Households across the country are still feeling the effects of the Great Recession, with unemployment falling very slowly, while foreclosures are still increasing, along with poverty rates and oil prices. Family wealth is currently down $12.8 trillion from its 2007 peak.
However, one group of Americans is doing very well — corporate CEOs, whose pay is returning to pre-recession levels:
At a time most employees can barely remember their last substantial raise, median CEO pay jumped 27% in 2010 as the executives’ compensation started working its way back to prerecession levels, a USA TODAY analysis of data from GovernanceMetrics International found. Workers in private industry, meanwhile, saw their compensation grow just 2.1% in the 12 months ended December 2010, says the Bureau of Labor Statistics.
Median CEO pay last year was $9 million, the highest since 2007. The median CEO bonus was $2.2 million. These gains come as income inequality in the U.S. is already the worst its been since 1928. “We have the recipe for controversy over CEO pay: big increases in CEO pay that show up following run-ups in stock prices coupled with high unemployment rates,” said Kevin Murphy, professor of finance at the University of Southern California.

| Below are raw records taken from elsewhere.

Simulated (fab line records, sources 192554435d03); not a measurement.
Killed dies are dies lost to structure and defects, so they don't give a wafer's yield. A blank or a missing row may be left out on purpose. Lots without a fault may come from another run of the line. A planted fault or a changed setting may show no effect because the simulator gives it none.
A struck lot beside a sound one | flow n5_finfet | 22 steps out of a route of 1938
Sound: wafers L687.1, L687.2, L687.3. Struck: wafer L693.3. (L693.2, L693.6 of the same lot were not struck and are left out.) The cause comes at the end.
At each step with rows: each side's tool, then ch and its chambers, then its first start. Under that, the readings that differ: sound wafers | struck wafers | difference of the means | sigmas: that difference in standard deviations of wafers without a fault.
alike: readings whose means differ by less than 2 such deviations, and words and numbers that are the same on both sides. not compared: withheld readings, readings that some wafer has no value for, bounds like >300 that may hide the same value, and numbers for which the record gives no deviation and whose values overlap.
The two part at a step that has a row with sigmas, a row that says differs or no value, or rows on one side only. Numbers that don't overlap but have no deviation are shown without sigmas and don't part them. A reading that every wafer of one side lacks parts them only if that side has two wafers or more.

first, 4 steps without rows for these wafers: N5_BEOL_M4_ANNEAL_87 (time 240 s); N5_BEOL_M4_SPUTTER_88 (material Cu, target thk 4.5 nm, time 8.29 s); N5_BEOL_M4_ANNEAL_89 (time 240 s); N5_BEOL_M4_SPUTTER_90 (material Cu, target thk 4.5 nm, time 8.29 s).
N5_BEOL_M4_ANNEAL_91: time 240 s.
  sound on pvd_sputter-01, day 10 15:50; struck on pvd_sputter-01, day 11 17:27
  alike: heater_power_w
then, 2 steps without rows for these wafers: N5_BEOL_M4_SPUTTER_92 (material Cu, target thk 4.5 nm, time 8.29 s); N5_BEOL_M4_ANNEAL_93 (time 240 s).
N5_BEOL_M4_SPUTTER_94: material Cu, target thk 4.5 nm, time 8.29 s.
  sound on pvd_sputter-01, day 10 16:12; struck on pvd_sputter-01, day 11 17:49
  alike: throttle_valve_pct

But right now the discussion on Capitol Hill is centered on how much should be cut from the non-defense discretionary portion of the budget during the remainder of 2011; these cuts will fall almost exclusively onto middle-class and low-income families. Senate Democrats have attempted to reframe the discussion to include new sources of revenue, including a tax on millionaires, but yesterday, House Republicans reiterated that taxes are off the table.
Speaker of the House John Boehner (R-OH), for instance, derided the idea as a “job-crushing tax hike,” while House Majority Leader Eric Cantor (R-VA) said that it would be “a terrible move in the current economic environment.”
But raising taxes on millionaires is not, in fact, the same as raising taxes on job creators. According to a recent Wall Street Journal-NBC poll, an overwhelming majority of Americans (81 percent) say that adding a surtax on millionaires is an acceptable way to reduce the budget deficit. This is far higher than than the percentage that say that would accept recent moves by the GOP like attempting to defund Planned Parenthood or cutting funding for the Affordable Care Act.
Rep. Jan Schakowsky (D-IL) recently released a bill that would implement a graduated income tax on millionaires that would raise $78 billion. Allowing the Bush tax cuts to expire for those making more than $1 million could, in one instant, reduce eight percent of the medium-term budget deficit.